At an event in Philadelphia promoting Donald Trump and the Republican Party on Tuesday, Representative Byron Donalds of Florida made the eyebrow-raising assertion that Black families were stronger, and Black people more conservative, under the Jim Crow regimes of the former Confederate states.

“You see, during Jim Crow, the Black family was together,” Donalds said. “During Jim Crow, more Black people were not just conservative — because Black people have always been conservative-minded — but more Black people voted conservatively.”

When met with pushback from Representative Hakeem Jeffries, the House minority leader, Donalds responded with a video posted on X, in which he said that “you had more Black families under Jim Crow” and that it was “Democrat policies … under the welfare state that did help to destroy the Black family.”

Donalds, who is as much a provocateur as he is a lawmaker, is almost word-for-word parroting the arguments of the prolific conservative commentator Thomas Sowell, who made this critique of the federal social safety net the cornerstone of his commentary on the status and prospects of Black Americans in the 1980s and ’90s. “The Black family survived centuries of slavery and generations of Jim Crow, but it has disintegrated in the wake of liberals’ expansion of the welfare state,” Sowell wrote.

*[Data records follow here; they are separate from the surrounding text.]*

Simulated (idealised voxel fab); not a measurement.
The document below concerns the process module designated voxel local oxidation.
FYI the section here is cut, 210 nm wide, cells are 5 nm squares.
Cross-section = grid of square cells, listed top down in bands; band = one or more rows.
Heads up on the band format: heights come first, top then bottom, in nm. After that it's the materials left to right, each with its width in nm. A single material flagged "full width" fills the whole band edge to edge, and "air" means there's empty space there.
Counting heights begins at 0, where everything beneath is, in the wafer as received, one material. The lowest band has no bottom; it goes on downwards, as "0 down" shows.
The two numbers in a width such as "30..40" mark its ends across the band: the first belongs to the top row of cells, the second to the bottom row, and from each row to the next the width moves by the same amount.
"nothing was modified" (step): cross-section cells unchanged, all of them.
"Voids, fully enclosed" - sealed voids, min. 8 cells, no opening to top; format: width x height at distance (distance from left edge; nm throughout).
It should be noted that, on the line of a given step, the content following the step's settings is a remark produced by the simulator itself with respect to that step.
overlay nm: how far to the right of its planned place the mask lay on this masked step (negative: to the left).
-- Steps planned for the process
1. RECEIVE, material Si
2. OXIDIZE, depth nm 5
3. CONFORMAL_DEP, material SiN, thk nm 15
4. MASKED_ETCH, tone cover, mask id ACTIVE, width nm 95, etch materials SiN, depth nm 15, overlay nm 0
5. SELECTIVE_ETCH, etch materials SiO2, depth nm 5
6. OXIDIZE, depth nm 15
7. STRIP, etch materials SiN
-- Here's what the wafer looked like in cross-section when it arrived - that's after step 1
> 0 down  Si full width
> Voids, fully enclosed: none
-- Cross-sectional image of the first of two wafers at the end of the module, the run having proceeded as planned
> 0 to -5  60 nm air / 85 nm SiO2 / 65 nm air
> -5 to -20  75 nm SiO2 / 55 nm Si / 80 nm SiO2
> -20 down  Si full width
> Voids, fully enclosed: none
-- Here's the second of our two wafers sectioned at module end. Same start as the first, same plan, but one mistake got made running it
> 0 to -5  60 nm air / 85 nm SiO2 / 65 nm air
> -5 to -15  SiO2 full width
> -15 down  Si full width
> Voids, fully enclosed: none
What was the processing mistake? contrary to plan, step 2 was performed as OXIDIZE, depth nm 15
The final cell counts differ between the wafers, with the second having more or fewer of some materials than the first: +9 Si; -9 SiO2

Now, there have always been a few problems with this assessment, beginning with the underlying assumption that the relative economic success of white Americans is due primarily to stable family structure and not the result of broad and largely unrestricted access to education, economic opportunity and public goods as well as full political representation and the protection of the law.

But the single most important problem is that to the extent that we can speak of these things as singular entities, neither the Black family nor the Black community was all that strong or intact under either slavery or Jim Crow, nor were there — in Donalds’s formulation — more Black families.